The Celtics held Milwaukee under 100 points, something they haven’t done against anyone in the last six games and under 40 percent field goal shooting, while only turning it over nine times.

Great Defense + Lack of Turnovers = Celtics have a great chance to beat anyone, anytime, in any arena. Of course, the former (the D) is far more likely to happen than the latter. 

• Flannery also points out (via Hoopdata) that more of KG’s baskets come off of teammate assists, a development that is probably the result of both KG’s athletic decline and the fact that KG now plays with an elite point guard. It’s a trend we noticed in December, and Flannery’s work shows it has become even more pronounced as the season has gone on:

According to the invaluable website HoopData, 82 percent of Garnett’s makes have come off assists. That’s up from 74 percent last season, 67 percent in his first season with the Celtics and 59 percent in his last season with Minnesota

• Age is the great equalizer, and no less an authority that Bob Cousy tells the Herald today that having three key players in their 30s is never ideal. The Cooz sounds as if he’s had the same sort of up-and-down reaction to the C’s play as we all have this season:

“I turned them off one game, and then I’m up out of my chair when they overachieve,” he said. “This is just part of the process. When you’ve got four guys in their 30s that you’re depending on, there are going to be problems. They play wonderfully in spurts, but they’ve got to sustain it longer than the other guy – and that’s when it becomes difficult to do.”

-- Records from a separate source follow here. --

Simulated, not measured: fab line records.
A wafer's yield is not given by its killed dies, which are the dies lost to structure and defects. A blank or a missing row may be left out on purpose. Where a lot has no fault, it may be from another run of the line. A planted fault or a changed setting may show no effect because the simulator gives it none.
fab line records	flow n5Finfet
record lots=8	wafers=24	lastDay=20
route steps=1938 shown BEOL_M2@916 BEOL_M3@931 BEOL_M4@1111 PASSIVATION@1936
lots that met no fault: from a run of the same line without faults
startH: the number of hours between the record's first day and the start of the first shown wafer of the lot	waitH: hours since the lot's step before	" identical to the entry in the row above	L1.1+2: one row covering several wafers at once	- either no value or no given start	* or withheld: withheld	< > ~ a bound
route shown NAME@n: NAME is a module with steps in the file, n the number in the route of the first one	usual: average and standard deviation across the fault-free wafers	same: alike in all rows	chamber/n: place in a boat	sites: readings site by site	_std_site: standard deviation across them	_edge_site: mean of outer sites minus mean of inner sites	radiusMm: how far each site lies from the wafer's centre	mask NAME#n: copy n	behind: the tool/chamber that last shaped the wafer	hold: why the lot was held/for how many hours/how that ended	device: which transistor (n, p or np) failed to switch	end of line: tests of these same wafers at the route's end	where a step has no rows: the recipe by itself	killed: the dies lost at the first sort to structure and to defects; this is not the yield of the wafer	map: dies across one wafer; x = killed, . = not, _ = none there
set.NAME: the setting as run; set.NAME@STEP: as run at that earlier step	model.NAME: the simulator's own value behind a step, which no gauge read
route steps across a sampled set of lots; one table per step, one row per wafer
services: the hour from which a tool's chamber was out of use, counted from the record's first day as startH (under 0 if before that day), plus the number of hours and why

• The Cooz also sounds just fine with Rondo breaking his single-season assists record:

As far as I’m concerned, he’s their most valuable player this year.”

And he also enjoys a certain flare Rajon brings to the game:

The “little something” to which Cousy refers are Rondo’s sleight-of-hoop moves that are both entertaining and effective.

“I saw him do that a couple of times, and I jumped out of my chair,” said Cooz with a smile.

Rondo certainly does some amazing things on the court, but over the last 10 games or so, his on-court tricks have at times crossed over to reckless showboating. I’m talking about the combo behind-the-back/through-the-legs lefty dribble he took twice in separate games against the Knicks as he dribbled the ball back out along the baseline. Even Walt Frazier got on him for that.

Or the time (also against New York) when he zipped a one-handed lefty pass to Marquis Daniels, who was out of bounds when Rajon tossed him the ball. Or a recent alley-oop try to Kendrick Perkins (not exactly a leaper) that was intercepted.

The Celtics have a turnover problem, and they do not need their otherwise wonderful point guard to compound it with wannabe highlight reel plays that have very little chance of succeeding. I trust Rajon enough to believe these will disappear during the post-season.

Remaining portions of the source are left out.